Dave Jacobs developed Homethrive to provide support for people who have to balance a job with the demands of caring for a loved one.

When it comes to keeping his own employees connected and engaged in the midst of the other demands their lives are throwing at them, Jacobs says that "overcommunication" is key:

"We just make sure we overcommunicate on even some of the more mundane things, they could be position changes, it could be new customers and things of that nature," he tells Doug Simon.

He also places a premium on maintaining personal contact with employees. "We have an all hands meeting every two weeks where we share a variety of different topics, and each one of our our employees shares something about themselves so we get to know each other a little bit better."

In-person interactions, he says, also remain a key element in the mix. "If people are distributed and they never get together in person, there's no connectivity."

Jacobs adds that the virtues of overcommunication can also extend over into the practice of effective PR. "The rule of thumb I think about," he says, "is if I'm not bored of the message and feel like I'm droning on about it ad nauseum, I probably haven’t communicated enough because people, you know, they learn and understand things in different ways."

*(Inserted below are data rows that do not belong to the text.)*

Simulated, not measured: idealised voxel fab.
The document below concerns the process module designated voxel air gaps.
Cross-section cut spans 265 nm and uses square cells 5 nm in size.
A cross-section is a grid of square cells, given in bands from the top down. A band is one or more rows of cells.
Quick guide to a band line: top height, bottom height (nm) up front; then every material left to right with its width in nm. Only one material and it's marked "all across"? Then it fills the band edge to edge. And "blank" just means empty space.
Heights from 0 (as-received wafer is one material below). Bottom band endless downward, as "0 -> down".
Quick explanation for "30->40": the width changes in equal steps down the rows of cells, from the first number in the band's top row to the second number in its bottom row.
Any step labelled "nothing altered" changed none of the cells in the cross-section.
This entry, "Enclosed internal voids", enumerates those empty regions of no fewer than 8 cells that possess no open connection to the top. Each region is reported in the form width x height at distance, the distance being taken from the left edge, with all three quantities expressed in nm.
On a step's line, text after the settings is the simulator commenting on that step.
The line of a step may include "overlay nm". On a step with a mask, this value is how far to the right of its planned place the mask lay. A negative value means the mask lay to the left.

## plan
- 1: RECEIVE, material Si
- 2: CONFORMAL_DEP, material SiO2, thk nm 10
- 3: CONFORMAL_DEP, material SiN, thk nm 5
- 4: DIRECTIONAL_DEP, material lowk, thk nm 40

He also stresses the importance of optimism and transparency. "We think transparency is critically important, one, because it builds trust with employees, and that's kind of one of the most important kind of areas of currency that you have," Jacobs says. As regards optimism, he says that "it's critically important to confront the reality and the facts as they are today and really understand them, but to believe that you control the outcome and that there's a better future that awaits you."

But to really help members of a distributed work balance life's demands with the job's necessities, Jacobs says, requires giving people "some space and support" as well as flexibility.

Providing that support, he tells Simon, can help improve a work environment, in which, on a national average, about a third of people facing such work/life conflicts leave their job. "We're able to reduce that from about a third to 6 percent. So the vast majority can be there for their career and be there for their families."